In order to establish a prescriptive easement in Arizona, a person must establish that the disputed land was actually and visibly used for a period of at least ten years under a claim of right hostile to the land owner. A similar ten-year requirement exists for an adverse possession claim, with a shorter time period applicable to situations where the adverse possessor has paid taxes on the land and has color of title.
The continuous use requirement has several nuances that could defeat or support a finding of a prescriptive easement. The case of Ammer v. Arizona Water Co., 169 Ariz. 205, 818 P.2d 190, (App. 1991) examines some of these issues. The Ammers leased a lot and built a general store on it. They later bought the lot and paved a parking lot for the store. The parking lot encompassed land owned by Arizona Water Co. (AWC).

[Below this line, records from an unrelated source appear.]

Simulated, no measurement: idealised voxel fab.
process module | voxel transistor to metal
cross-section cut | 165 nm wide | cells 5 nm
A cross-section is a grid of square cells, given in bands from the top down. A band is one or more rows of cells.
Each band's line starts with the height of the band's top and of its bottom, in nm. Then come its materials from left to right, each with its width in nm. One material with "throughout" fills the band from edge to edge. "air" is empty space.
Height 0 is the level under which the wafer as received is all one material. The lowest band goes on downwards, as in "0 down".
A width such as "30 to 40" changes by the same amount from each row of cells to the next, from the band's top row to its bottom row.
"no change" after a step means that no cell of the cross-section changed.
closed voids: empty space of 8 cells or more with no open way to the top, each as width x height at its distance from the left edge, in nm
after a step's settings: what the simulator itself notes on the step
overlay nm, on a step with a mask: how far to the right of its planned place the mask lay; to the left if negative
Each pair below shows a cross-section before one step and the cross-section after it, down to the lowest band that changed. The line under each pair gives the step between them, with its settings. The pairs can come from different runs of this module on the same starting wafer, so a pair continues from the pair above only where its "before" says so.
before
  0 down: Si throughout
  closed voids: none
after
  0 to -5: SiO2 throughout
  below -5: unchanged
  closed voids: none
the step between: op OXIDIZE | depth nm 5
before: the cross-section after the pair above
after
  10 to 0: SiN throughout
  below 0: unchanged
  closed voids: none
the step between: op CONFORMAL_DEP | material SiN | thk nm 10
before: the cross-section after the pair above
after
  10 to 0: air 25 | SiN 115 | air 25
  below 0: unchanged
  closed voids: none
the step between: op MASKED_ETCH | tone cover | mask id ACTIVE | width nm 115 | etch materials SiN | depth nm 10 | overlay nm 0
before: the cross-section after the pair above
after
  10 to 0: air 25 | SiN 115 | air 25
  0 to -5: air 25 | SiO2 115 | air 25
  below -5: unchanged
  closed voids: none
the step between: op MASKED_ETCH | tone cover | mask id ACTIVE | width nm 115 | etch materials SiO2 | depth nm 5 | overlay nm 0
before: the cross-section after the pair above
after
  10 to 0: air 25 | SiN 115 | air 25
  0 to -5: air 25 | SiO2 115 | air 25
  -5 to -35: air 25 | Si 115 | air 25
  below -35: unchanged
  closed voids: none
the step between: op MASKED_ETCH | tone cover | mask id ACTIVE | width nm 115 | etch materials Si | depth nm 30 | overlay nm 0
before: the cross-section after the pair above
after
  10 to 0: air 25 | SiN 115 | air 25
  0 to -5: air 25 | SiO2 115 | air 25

Nine years after the Ammers bought the land, AWC informed them that the parking lot was encroaching upon their land. The Ammers filed a complaint after AWC erected a fence on the portion of the parking lot that encompassed its property.
The court first noted that the use of the disputed property need not be carried out by the same person for the entire ten-year period under the doctrine of tacking, or combining the possession of successive owners. Tacking would be permitted when “privity of estate” existed between the successive users, which can be shown by a conveyance, agreement, or understanding that refers the successive adverse use to the original adverse use and is accompanied by a transfer of the use.
A landlord may tack a period of his tenant’s adverse use to periods of his own use if there is privity of estate with regard to the adverse use. There must be some sort of understanding that the adverse use is being transferred in order for the tacking to be permitted. It is not required that the person using the land adversely is aware that it belongs to another.
The court also noted that while exclusive use of land is required for an adverse possession claim, it is not required for a prescriptive easement claim. A person may establish a prescriptive right even when other people, including the landowner, use the property for a similar purpose. Even if a person has not personally used the disputed land for ten years, the doctrine of tacking may still support a finding of a prescriptive easement or adverse possession.
Claims of proscriptive easements and adverse possession can be complex and often require assistance from counsel. Chernoff Law handles real estate litigation matters throughout Arizona. Contact us by calling 480-719-7307 to discuss your real estate matters.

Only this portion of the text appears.